Make sure we don't mistake a device for which we can't access its
config space as a legacy PCI device (after all we in fact don't know
how to deal with such a device, and hence shouldn't try to).
Signed-off-by: Jan Beulich
Acked-by: "Zhang, Xiantao"
Index: xen-4.2.2-testing/xen/drivers/passthrough/pci.c
===================================================================
--- xen-4.2.2-testing.orig/xen/drivers/passthrough/pci.c
+++ xen-4.2.2-testing/xen/drivers/passthrough/pci.c
@@ -144,7 +144,7 @@ static struct pci_dev *alloc_pdev(struct
spin_lock_init(&pdev->msix_table_lock);
/* update bus2bridge */
- switch ( pdev_type(pseg->nr, bus, devfn) )
+ switch ( pdev->type = pdev_type(pseg->nr, bus, devfn) )
{
u8 sec_bus, sub_bus;
@@ -184,7 +184,7 @@ static struct pci_dev *alloc_pdev(struct
static void free_pdev(struct pci_seg *pseg, struct pci_dev *pdev)
{
/* update bus2bridge */
- switch ( pdev_type(pseg->nr, pdev->bus, pdev->devfn) )
+ switch ( pdev->type )
{
u8 dev, func, sec_bus, sub_bus;
@@ -202,6 +202,9 @@ static void free_pdev(struct pci_seg *ps
pseg->bus2bridge[sec_bus] = pseg->bus2bridge[pdev->bus];
spin_unlock(&pseg->bus2bridge_lock);
break;
+
+ default:
+ break;
}
list_del(&pdev->alldevs_list);
@@ -563,20 +566,30 @@ void pci_release_devices(struct domain *
#define PCI_CLASS_BRIDGE_PCI 0x0604
-int pdev_type(u16 seg, u8 bus, u8 devfn)
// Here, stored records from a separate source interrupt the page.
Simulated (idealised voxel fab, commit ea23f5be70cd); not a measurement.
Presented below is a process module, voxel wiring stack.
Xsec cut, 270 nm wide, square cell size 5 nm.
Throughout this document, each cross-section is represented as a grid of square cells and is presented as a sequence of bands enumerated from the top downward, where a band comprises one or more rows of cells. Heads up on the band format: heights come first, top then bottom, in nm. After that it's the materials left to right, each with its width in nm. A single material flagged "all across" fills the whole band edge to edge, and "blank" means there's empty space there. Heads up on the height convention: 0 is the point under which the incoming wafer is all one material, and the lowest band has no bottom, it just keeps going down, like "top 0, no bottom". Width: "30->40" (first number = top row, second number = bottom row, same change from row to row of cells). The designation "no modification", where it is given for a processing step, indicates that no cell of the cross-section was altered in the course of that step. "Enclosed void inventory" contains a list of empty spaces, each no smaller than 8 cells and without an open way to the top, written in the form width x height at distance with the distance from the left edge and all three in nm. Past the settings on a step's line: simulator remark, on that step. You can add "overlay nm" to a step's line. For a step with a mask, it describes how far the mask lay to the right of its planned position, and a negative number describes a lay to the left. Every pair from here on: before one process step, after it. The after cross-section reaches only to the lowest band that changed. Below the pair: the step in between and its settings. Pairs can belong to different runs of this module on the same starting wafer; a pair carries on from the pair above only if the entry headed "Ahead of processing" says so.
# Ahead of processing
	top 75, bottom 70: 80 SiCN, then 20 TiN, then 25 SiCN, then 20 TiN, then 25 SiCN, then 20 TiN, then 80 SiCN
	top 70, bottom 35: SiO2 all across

+enum pdev_type pdev_type(u16 seg, u8 bus, u8 devfn)
{
u16 class_device, creg;
u8 d = PCI_SLOT(devfn), f = PCI_FUNC(devfn);
int pos = pci_find_cap_offset(seg, bus, d, f, PCI_CAP_ID_EXP);
class_device = pci_conf_read16(seg, bus, d, f, PCI_CLASS_DEVICE);
- if ( class_device == PCI_CLASS_BRIDGE_PCI )
+ switch ( class_device )
{
+ case PCI_CLASS_BRIDGE_PCI:
if ( !pos )
return DEV_TYPE_LEGACY_PCI_BRIDGE;
creg = pci_conf_read16(seg, bus, d, f, pos + PCI_EXP_FLAGS);
- return ((creg & PCI_EXP_FLAGS_TYPE) >> 4) == PCI_EXP_TYPE_PCI_BRIDGE ?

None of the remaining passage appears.